You are viewing the course site for a past offering of this course. The current offering may be found here.
Lecture 20: Fluid Simulation (20)
adityasingh7311

The Navier-Stokes equations model acceleration of a fluid by adding together all the active internal and external forces acting on the matter.

The advection term represents that in the grid simulation at a point the fluid that is flowing will move and be replaced by some other fluid. The replacement fluid could potentially have some different velocity than what was originally there so the advection term captures this effect. This is a change in apparent velocity that is not due to the actions of the active forces.

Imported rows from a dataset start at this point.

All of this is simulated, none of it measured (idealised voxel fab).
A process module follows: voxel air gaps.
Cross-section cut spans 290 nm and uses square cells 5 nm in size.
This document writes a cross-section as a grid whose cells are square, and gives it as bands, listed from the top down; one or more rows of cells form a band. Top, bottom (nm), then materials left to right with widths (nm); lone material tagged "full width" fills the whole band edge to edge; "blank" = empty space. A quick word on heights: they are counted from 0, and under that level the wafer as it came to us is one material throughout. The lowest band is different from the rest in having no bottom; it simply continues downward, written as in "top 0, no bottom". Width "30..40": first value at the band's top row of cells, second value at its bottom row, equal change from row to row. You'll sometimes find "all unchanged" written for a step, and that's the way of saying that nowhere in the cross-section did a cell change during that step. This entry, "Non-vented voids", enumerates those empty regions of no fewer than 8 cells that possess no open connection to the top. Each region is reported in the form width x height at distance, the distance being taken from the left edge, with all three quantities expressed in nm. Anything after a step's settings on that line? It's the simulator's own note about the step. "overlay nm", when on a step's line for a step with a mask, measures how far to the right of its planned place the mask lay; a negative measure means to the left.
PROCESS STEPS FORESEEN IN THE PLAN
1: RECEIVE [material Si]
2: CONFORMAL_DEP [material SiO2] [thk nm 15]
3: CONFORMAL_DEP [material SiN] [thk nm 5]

As an interesting side note, these equations are listed among the $1 million Millennium Problems for proving that a unique smooth solution exists (or doesn't exist) for any initial conditions.

LucasArmand

It seems very strange to me that equations like N-SE can even exist at all, considering how complex and chaotic fluid systems are. Just a simple system with water contains billions of billions of mostly independent atoms, yet we can predict their behavior with just a few terms of the macroscopic conditions.

rsha256

By definition, models are not perfect. I do not think N-SE actually predicts where fluid will go but instead shows an update which can be applied to a trajectory of a possible update. I think looking at a macro view of systems allows for us to view systems more coarsely and talk more generally about what we would expect by Newtonian physics.